Protocol Integration

Tycho Protocol SDK is a library to help you integrate liquidity layer protocols (DEXs, Staking, Lending, etc.) into Tycho.

Integration Process

To integrate with Tycho, you need three components:

  1. Indexing: You must provide the protocol state/data needed for simulation and execution.

  2. Simulation: You have to implement the protocol's logic for simulations.

  3. Execution: You have to define how to encode and execute swaps against your protocol.

We provide a comprehensive testing suite to ensure you can integrate indexing, simulation, and execution correctly. A passing test suite is essential for an integration to be considered complete.

Indexing

You will need a substreams package that emits a specified set of messages. If your protocol already has a substreams package, you can adjust it to emit the required messages.

It's important to note that simulation happens entirely off-chain. This means everything you need during simulation must be explicitly indexed.

Simulation

Tycho offers two integration modes:

  • VM Integration: You need to implement an adapter interface in a language that compiles to VM bytecode. This SDK provides a Solidity interface (read more here). Simulations run in an empty VM loaded only with the indexed contracts, storage and token balances.

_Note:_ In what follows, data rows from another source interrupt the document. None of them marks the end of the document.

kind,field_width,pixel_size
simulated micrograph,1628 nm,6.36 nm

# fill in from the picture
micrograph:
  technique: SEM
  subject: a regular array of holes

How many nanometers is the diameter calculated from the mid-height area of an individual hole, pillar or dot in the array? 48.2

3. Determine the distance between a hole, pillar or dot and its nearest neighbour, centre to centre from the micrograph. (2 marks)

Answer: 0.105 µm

  • Native Rust Integration: You need to implement a Rust trait that defines the protocol logic. You must index values used in this logic as state attributes.

Execution

To enable swap execution, implement:

  1. SwapEncoder: This is a Rust struct that formats input/output tokens, pool addresses, and other parameters correctly for the Executor contract.

  2. Executor: This is a Solidity contract that handles the execution of swaps over your protocol's liquidity pools.

Integration Criteria

Tycho supports many protocol designs. However, certain architectures present indexing challenges.

Before you integrate, consider these unsupported designs:

  • Protocols where any operation that Tycho should support requires off-chain data, such as signed prices.